Joe was an intense investigator whose determination and ability to read people made him the perfect person to solve murders for the Colorado Springs Police Department for 19 years. Hard to believe his successful career in law enforcement started with a childhood visit to the Pittsburgh Zoo.

"And the primate house has a sign in front of it that says 'Around this corner is the most dangerous animal on Earth,'" said Joe, "and I, like everyone else, ran around that corner. And it was a mirror from ceiling to floor. And the adults were all disappointed and complaining. And it transfixed me. I thought 'Well there's a sign, the sign said. Are these people the most dangerous?' And the answer is 'Yes they are.' That's why animals run from us. They know what we are." And the Homicide Hunter was born.

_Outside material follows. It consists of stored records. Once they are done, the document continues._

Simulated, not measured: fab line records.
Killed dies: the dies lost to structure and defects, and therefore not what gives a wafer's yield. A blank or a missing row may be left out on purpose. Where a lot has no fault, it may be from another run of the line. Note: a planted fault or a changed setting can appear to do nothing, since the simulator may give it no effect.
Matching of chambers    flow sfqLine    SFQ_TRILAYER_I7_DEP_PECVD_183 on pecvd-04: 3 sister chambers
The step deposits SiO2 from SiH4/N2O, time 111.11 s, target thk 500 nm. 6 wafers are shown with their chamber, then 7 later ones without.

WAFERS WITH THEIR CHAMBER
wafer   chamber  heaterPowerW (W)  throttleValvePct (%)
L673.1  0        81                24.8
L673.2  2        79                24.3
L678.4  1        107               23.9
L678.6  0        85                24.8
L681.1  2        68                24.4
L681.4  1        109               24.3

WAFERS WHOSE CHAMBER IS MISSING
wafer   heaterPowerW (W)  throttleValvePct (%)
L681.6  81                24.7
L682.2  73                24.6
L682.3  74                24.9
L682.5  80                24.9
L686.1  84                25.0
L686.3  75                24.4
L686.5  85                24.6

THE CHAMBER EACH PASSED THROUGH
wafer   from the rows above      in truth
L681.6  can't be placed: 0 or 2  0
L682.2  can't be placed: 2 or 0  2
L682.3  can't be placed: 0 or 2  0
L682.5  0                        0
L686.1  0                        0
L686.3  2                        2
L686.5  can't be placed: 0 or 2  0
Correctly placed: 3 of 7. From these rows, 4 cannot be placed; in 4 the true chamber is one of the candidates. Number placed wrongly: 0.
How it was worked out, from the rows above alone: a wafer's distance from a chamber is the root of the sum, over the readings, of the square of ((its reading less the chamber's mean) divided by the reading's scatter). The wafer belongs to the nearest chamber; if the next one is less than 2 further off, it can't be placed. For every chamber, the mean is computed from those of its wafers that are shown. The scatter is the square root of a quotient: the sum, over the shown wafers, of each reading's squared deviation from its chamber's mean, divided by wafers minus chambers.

To Joe Kenda, solving murders as a Colorado Springs Police detective was more than a job, it was a mission. He cleared an unheard of 92% of the cases he worked.

How good is he? He knew Chris Watts, the Colorado man now serving a life sentence for killing his pregnant wife and two daughters, was guilty the first time he saw him on TV.

"And I told her, I said, 'He killed 'em. All three of 'em,'" Joe said. "When he's standing there talking to that press person what was he doing? He had his arms folded. He's protecting himself. He's pacing. He's looking back and forth. He won't look at the camera. He won't look at the reporter. He doesn't want to make eye contact. He's being supposedly distraught, but his body says he's guilty as sin. And two days later they arrested him."

Joe had a passion for solving murders. He threw himself into his work, which meant his wife, Kathy, had to manage their family of four alone. "He's a very determined person," Kathy told me. "He's very intense. And I did all the rest of the stuff in the house. I raised the kids, I cut the grass, I worked. He was gone most of the time."

But what about the stress of being a police officer's spouse?

"And you get people that work in offices who are very intense," said Kathy. "it's the same thing. There's not a whole lot of difference. The difference is military and us, they have a gun stuck in their face every once-in-a-while. And that's different. But the rest of it's the same."

But after more than 19 years of waiting and worrying if Joe was going to come home in one piece, Kathy had had enough.

"He called me I think at about six o'clock in the morning," Kathy recalls, "and said he was going to go out and arrest somebody. He is now a lieutenant. He can send the sergeant and patrol to go out and arrest somebody. But not him. He has to go."

"But the problem was that he never called me back to say that they had done the arrest, and this was a bad guy."

Kathy still hadn't heard from Joe at 5:00 p.m., or at 8:00 p.m. She's seen nothing on the news about the arrest, so she's understandably concerned.

"One o'clock in the morning he came in," Kathy said. "Now he could have picked up the phone and called me. But he didn't. And that was it. And I said, 'That's it. You're done. Either you retire or you send the troops out to do this arresting'. I said 'You are too old and you are too slow. And I want you coming home every night.'"

"When she's really angry with me," Joe revealed, "she calls me by my last name. And she pointed at me and said, 'Kenda, I can't wait for you to come home any more.' Yes, ma'am. And that was the end of that. I was there on Friday and I wasn't there on Monday. No ceremony, no nothin'. Good-by."

And that is how Joe Kenda's career as a Colorado Springs Police detective ended. But not one to sit back and do nothing, Joe's about to start taping his ninth season of the Homicide Hunter on the Investigation Discovery channel. He's a terrific story teller, and he has a lot more stories to tell.